I have a really bad knife confession. mhenry is going to hate me. I still havent opened the post box I received from him Feb 12 2013. Why? I am afraid to ruin it. I am thinking of bartering it to someone who will teach me to break down a pig. I dont know. I just havent opened it. It was a very beautiful knife in pictures.


----------



## Brad Gibson (Sep 25, 2013)

quantumcloud509 said:


> I have a really bad knife confession. mhenry is going to hate me. I still havent opened the post box I received from him Feb 12 2013. Why? I am afraid to ruin it. I am thinking of bartering it to someone who will teach me to break down a pig. I dont know. I just havent opened it. It was a very beautiful knife in pictures.

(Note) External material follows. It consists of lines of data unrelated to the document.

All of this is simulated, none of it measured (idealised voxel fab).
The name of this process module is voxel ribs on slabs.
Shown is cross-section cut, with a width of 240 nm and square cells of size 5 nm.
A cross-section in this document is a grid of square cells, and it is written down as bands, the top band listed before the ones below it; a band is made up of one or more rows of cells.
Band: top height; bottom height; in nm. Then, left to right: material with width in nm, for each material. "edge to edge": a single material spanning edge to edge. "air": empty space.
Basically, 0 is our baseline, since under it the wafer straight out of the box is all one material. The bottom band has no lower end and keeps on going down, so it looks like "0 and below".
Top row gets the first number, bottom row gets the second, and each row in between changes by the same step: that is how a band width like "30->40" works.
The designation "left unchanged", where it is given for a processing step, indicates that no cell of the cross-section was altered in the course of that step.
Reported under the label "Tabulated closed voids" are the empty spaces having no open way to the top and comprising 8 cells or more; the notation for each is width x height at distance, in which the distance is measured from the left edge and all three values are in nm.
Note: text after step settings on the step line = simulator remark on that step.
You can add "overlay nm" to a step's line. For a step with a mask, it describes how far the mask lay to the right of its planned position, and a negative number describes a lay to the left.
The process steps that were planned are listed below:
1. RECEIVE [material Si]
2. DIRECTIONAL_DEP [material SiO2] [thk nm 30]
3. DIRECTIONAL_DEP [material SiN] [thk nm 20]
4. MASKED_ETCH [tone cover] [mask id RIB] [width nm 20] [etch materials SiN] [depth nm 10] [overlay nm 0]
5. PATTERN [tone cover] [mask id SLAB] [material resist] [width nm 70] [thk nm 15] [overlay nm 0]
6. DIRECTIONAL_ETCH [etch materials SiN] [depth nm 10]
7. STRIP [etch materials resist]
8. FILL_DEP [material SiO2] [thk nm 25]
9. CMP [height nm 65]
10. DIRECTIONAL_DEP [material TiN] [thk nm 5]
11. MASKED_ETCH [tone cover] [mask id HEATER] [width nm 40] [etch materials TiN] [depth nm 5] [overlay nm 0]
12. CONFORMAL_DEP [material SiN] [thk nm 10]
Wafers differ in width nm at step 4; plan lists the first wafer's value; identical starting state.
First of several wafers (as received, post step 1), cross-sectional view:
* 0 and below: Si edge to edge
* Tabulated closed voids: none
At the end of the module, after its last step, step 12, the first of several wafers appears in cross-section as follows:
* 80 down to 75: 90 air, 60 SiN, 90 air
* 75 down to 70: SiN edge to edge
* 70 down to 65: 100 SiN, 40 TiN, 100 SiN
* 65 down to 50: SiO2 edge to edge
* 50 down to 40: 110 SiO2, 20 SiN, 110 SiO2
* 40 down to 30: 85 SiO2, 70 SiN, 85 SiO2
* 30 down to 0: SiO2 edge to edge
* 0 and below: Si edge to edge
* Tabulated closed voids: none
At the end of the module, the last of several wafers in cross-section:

ill show you how to break down a pig. I wanna see this thing. dear god. 8 months in the box?!!!!


----------



## quantumcloud509 (Sep 25, 2013)

Brad Gibson said:


> ill show you how to break down a pig. I wanna see this thing. dear god. 8 months in the box?!!!!



lol im thinking of asking my chef to teach me everything and giving him the knife really. that way we would both benefit and i will get lots of hands on time. ill unpackage it this week. *shudder* from what i remember it was a sight to behold and i had to sell things to acquire it lol.


----------



## EdipisReks (Sep 25, 2013)

mr drinky said:


> I know most of you have something you're not proud of, but no pressure to expose yourself.
> 
> Here is mine:
> 
> ...



I know you have at least one knife that's sharp, Drinky, because it wasn't so long ago that I sent it back to you.


----------



## mr drinky (Sep 25, 2013)

EdipisReks said:


> I know you have at least one knife that's sharp, Drinky, because it wasn't so long ago that I sent it back to you.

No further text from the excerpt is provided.